Next up in our series of featured MBA bloggers is mbaover30, author of the blog, MBA Over 30. Please enjoy this “older applicant’s” thoughtful answers and use them to help you make your way through the MBA admissions process.
Accepted: First, can you tell us a little about yourself – where are you from, where did you go to college and when did you graduate; and what prior degrees do you hold?
mbaover30: I live in Los Angeles but I’m originally from Florida, where I earned a BS in electrical engineering at Florida A&M University at the FAMU/FSU College of Engineering.
Accepted: When do you plan on applying to business school? Which schools will you apply to?
mbaover30: I plan on applying this fall. My current list of schools includes Wharton, Stanford, Harvard, Booth, Berkeley, Tuck, Kellogg, MIT, and Yale; however, that list may get shaved down by 2-3 over the next few months as I continue to research each program and determine which of them best fit my goals.
Accepted: Why do you want to go to business school?
mbaover30: During my career, I’ve worked in sales, marketing and operations. I’ve also tried my hand at a couple of small entrepreneurial projects over the years. This combo has afforded me the opportunity to see a company from several of its most critical perspectives. I’d like to get an MBA to strengthen my finance and general management skills so that I can found and run my own company (in the same industry that I work in now) after a brief stint in a GM role.
Accepted: Many people your age and with your work experience would consider an Executive MBA. Why do you think a full-time MBA is better suited for you?
mbaover30: The EMBA is an excellent degree for someone who is looking to stay in the same job function and industry—perhaps with the same company—with the potential of being promoted. By contrast, I am a career switcher who is looking to transition from part time entrepreneur in one industry to full time employer in a completely different industry. The gap between my current skills and those I will need to successfully make that transition would be best filled by what I would learn as a result of the transformation that takes place in a full time MBA program.
Accepted: I see you’ve joined the GMAT 700 Club. Congrats! Can you tell us a bit about how you prepared for the GMAT?
mbaover30: Sure. During my GMAT prep, I was very disciplined about taking time out of nearly each day to familiarize myself with the material and increase my speed and level of pattern recognition. Working through a large volume of quant problems in particular made me generally familiar with each type of problem within the finite universe of skills that the exam tests for. That notwithstanding, if I could do it all over I would invest more time into reviewing quant problems (in lieu of simply burning through more problems). I would also begin taking CAT exams a least one month prior to my test date to identify any weaknesses in enough time to fix them. I did neither of these during this run, but am still proud of my performance. I am strongly considering a retake; however, the GMAT is no longer my top priority now that I am within the 80 percentile range for each school. I will focus on the quality of my applications during the next several months and retake the GMAT only if it makes sense within the context of A) feeling confident about my chances of adding another 30+ points to my score and B) not sacrificing the quality of my applications.

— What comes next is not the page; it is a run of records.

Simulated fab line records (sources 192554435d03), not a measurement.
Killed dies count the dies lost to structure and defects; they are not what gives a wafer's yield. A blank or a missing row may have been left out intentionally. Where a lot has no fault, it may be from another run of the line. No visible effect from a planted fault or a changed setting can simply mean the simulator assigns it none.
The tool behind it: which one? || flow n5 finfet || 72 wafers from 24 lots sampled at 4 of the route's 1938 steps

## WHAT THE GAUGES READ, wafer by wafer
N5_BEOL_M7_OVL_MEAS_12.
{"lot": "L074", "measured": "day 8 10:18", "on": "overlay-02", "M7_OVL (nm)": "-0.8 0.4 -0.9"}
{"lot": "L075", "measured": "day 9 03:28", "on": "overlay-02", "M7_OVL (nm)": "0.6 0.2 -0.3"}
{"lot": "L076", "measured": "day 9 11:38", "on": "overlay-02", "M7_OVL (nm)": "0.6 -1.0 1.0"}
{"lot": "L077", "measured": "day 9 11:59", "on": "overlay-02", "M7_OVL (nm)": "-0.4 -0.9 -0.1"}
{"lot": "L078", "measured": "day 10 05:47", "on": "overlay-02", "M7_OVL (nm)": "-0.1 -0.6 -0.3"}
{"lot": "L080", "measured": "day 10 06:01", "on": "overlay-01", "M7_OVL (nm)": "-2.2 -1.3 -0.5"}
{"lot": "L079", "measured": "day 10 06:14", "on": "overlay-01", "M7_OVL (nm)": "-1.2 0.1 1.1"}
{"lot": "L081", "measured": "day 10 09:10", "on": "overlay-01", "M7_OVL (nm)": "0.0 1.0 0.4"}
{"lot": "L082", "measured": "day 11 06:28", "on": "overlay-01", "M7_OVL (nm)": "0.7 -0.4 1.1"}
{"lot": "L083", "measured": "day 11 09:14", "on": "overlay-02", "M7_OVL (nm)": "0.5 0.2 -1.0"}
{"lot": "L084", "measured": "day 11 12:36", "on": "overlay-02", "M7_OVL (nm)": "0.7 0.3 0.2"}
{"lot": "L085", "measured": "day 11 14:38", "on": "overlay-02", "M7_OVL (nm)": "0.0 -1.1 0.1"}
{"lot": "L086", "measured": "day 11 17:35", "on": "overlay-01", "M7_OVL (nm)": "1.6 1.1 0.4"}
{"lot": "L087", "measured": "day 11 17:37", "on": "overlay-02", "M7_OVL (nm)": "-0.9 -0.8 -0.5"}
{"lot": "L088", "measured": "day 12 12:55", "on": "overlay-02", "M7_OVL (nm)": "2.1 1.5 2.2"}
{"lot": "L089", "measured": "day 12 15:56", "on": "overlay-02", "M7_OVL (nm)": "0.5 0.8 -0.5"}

Accepted: What did you think of the new IR section?
mbaover30: I think that the idea is a good step in the direction that schools would like the test to go in further analyzing analytical ability; but I also think it is incomplete. If the test makers would really like to have this section add value then I would suggest that they cut the questions from 12 to 3 or 4 and include a writing component. Any analyst can tell you what’s going on in a graph; however, directors and c-level executives need to not only be able to interpret the numbers but make a sound business decision based on the data shown. I’m also of the opinion that said writing component would help schools to better distinguish between candidates who can merely interpret data and those who possess the critical reasons skills and good judgment to make sound business decisions with it.
I found the IR section to be a bit irritating, though I will admit to the fact that this is partially because I did not prepare for it as well as I had planned. By waiting too long to test my skills with a practice exam, I discovered weaknesses late in the game that necessitated that I prioritize working on those over the intensive IR prep that I had planned. My personal prep notwithstanding, it would be a much more useful section if it functioned less like a graph interpretation and more like solving an actual business case based on the data presented.
Accepted: Why did you decide to blog about your MBA admissions journey?
mbaover30: I decided to blog about my process for three reasons. First, I needed to relieve some of the pressure that I was feeling while preparing for the GMAT. There is so much pressure around the results of that exam and blogging became a source of catharsis for me. Second, I did not see anyone blogging from the 30something perspective, so I decided to take the initiative to do it myself. Third, I hoped that it would provide a reference point for other applicants in the way that some of the more popular blogs from the previous year provided a reference point for me during my research.